“Australia’s Draconian Response to the Security Council’s Resolution on Foreign Terrorist Fighters” by Amos Toh, originally published on JustSecurity.org, on October 7, 2014.
On September 24, the UN Security Council passed a resolution that, among other things, ordered member States to curb the flow of foreign nationals who travel to the Middle East to fight for terrorist groups like ISIS. While governments are naturally concerned about the impact of such fighters on the intensity of conflicts, the resolution is deeply problematic in several respects. Martin Scheinin, the former UN Special Rapporteur on counterterrorism and human rights, warned on Just Security that Resolution 2178 paves the way for States to enact laws that cripple political activism and free expression in the name of restricting the movements of terrorist suspects.
His fears are not misplaced. On the eve of the Council meeting on the Resolution, the Australian government introduced a Foreign Fighters bill that would, among other things, create the offense of “intentionally entering, or remaining in” a foreign country or an area of a country that the government declares to be “areas of terrorist activity.” In a startling reversal of the presumption of innocence, the bill places the burden on Australian citizens and residents who travel to these locations to prove that their travel is “solely” for a “legitimate purpose.” Government-approved purposes include, among others, official government duties, the provision of humanitarian aid, and journalism. Travelers who fail to meet this high bar face up to ten years in jail.

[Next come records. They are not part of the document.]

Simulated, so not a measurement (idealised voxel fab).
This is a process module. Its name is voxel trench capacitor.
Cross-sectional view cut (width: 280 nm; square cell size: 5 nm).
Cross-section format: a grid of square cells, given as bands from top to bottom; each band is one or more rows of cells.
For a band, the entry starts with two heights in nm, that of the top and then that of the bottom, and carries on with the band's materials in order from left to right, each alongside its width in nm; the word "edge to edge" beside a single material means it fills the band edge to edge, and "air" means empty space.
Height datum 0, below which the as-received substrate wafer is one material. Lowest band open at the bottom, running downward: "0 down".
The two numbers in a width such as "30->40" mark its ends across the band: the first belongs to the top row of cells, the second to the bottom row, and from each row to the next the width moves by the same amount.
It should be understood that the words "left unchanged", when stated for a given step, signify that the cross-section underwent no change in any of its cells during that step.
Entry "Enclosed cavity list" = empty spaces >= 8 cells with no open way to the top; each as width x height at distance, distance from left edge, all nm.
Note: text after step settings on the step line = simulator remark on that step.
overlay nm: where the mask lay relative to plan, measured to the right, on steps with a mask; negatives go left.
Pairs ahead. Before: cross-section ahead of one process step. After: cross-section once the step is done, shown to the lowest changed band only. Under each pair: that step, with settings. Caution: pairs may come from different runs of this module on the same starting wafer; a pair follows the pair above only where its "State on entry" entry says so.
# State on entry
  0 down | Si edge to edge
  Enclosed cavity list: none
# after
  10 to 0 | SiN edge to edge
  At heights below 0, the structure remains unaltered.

This troubling addition to the ever-expanding universe of terrorism-related offenses undermines the fundamental right of Australians to move freely across borders. It is uncontroversial that States may prohibit and deter individuals from joining terrorist groups and committing acts of violence and other crimes. But a law that compels citizens to justify their travel itineraries under threat of criminal sanction goes too far.
Many travelers to places designated as areas of terrorist activity will face an uphill climb to prove that their travel is “legitimate.” Human rights work, academic research, filmmaking, and business are conspicuously absent from the list of “legitimate purposes.” And while “making a genuine visit to a family member” is a permissible reason to travel, visiting close friends, colleagues or business associates is not. Travelers visiting friends and lovers in conflict zones and the odd, daredevil backpacker are among the scores of innocent Australians who may fall afoul of the new offense.
In a bid to pre-empt these scenarios, the government cites its authority to prescribe additional “legitimate purpose[s]” as an “important safeguard” against unfairly blocking travel. But such an open-ended power is prone to discriminatory application, since it effectively allows the government to pick and choose which activity, project or cause provides a “legitimate” reason for travel, or whom in the designated areas one might “legitimately” visit.
The bill is likely to chill even those activities that qualify as a “legitimate purpose.” Take, for example, the exception for journalists. Only those who are “making a news report of events in the area” and “working in a professional capacity as a journalist” (or assisting the “professional” journalist) will be guaranteed passage free of criminal penalty. This begs the question of what it means to be a “professional” journalist. Must a person be formally employed by an established news agency? Do freelance journalists and reporters working for “new media” count? What about citizen journalists, or documentary filmmakers? Many journalists may abandon work in the designated areas rather than stake their freedom on correctly guessing how the Australian government will answer these questions now or in the future.
One also wonders how the Australian government will monitor compliance with the new travel prohibition. The Foreign Fighters bill comes on the heels of another anti-terror law that dramatically expands the Australian government’s surveillance powers. Privacy and civil liberties groups have complained that the new surveillance law allows Australian spy agencies to collect communications and other personal and sensitive data from a potentially limitless number of computers, and perhaps even the entire Internet, with a single “computer access warrant.” Such warrants are drafted, vetted and approved exclusively by the executive branch. If the Foreign Fighters bill passes, will the Australian government monitor the communications of its citizens to identify those who are planning to travel to conflict areas? Will it demand that airlines and travel companies send passenger lists for certain destinations?
In an interconnected world, the freedom to travel is not simply a right unto itself; it is also essential to the realization of other human rights. Australia’s draconian attempt to limit the “acceptable” reasons for travel to certain countries impairs the ability of Australians to express themselves freely across borders and associate with others around the world. In particular, the travel prohibition will unduly complicate the already difficult work of Australian human rights workers and activists who seek to bring to light the abuses and injustices that occur daily in conflict areas.
Unfortunately, Australia’s Foreign Fighters bill may well become the blueprint for domestic restrictions on travel in the wake of Resolution 2178. The Resolution provides governments around the world with broad cover for restricting the movements of terrorist suspects, but imposes none of the concrete human rights safeguards that might restrict the potential for abuse. While the Council is rightly concerned about the threat that foreign fighters pose to international security, it is also well aware that member States must respect human rights in combating the threat. The Council should work with States to develop a realistic scheme that accomplishes both objectives.